6/10
Immensely Overrated Adaption!
12 August 2020
The best thing about Peter Brook's film adaption of William Golding's "Lord of the Flies" is that it does remain essentially faithful to its literary source. Golding's acknowledged masterpiece is not the sort of material that is open to a "loose" cinematic interpretation. This was the fatal flaw in the 1990 movie version. That being said, it is fair to then suggest that this 1963 budget adaption, is by no means the definitive rendering of the story that many, including on this site, claim it is.
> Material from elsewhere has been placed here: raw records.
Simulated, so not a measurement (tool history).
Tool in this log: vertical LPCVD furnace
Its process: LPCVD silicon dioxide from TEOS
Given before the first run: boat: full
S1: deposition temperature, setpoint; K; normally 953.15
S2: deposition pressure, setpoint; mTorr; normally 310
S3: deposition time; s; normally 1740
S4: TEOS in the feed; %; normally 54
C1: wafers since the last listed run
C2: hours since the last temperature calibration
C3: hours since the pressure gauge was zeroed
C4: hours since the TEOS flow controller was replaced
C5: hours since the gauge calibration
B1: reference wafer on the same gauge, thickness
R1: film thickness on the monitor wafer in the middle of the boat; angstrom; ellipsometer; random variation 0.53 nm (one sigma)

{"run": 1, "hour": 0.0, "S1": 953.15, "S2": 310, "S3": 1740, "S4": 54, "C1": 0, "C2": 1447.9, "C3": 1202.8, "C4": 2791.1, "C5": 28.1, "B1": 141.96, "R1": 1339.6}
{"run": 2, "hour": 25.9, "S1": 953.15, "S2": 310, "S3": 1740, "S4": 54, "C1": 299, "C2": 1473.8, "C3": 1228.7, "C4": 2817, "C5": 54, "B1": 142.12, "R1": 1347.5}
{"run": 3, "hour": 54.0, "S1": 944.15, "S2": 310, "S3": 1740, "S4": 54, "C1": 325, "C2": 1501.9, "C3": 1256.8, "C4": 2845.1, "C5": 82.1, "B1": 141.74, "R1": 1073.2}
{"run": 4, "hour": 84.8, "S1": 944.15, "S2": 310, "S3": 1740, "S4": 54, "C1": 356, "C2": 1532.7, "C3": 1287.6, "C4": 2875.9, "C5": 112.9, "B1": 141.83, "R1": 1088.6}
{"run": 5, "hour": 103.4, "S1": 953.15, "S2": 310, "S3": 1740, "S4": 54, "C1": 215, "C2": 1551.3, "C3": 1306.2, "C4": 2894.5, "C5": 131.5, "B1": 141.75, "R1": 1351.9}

The collective acting for a start is woeful. I mean really, much of it is on a par with that seen in a pretty ordinary school play. Raymond Leppard's not infrequent school band-sounding musical interludes underline these over-theatrical impressions. Yes, I know the boys were amateurs and guess what? It really and truly shows. The result is that there is little sense of the dramatic, no heightened suspense. The supposedly villainous characters always appear as caricatures just being played by kids, almost for the fun of it. It is therefore difficult to accept that what we see is real; civilisation undergoing an almost unhinged throwback to more primitive times.

The film, even back in 1963, was filmed on a budget and this too really shows. I've got no objection at all to black and white cinematography, but the work done by Tom Hollyman in Lord of the Flies is distinctly downmarket. Quite a bit of the action occurring at night is really difficult to see and this is where knowledge of the book, becomes almost a pre-requisite. It shouldn't be so. Jerky edit cutaways frequently stand out, as a means to avoid using any real special effects to depict certain actions. All it does is accentuate the cheapness of this production.

Whilst keeping faithful to Goldman's tome, Brooks avoids making any changes that would have provided a more convincing narrative environment. The boys have survived an airline crash. Do any of them seem really disturbed by the experience? No! Do any of them appear battered and bruised coming through a disaster in which all their adult supervisors (amazingly) perished? No! In fact the height of absurdity is reached early on, when Jack's choral group rock up on the beach in their costumed finery, singing Kyrie Eleison in melodious unison , seemingly without a care in the world. Within a few minutes of onscreen time, they're all running around in a hunting pack. The transformative process occurs way too rapidly to be in any way plausible.

Lord of the Flies strikes me as being ripe for remake; one that does align itself strongly with Goldman's evocation. But also one that is unafraid to present the story in a far more cogent, persuasive, cinematic style. I'm giving Brooks version a 6, only because in almost 60 years, his picture has been the only genuine filmed adaption of Goldman's novel. I guess it has to count for something.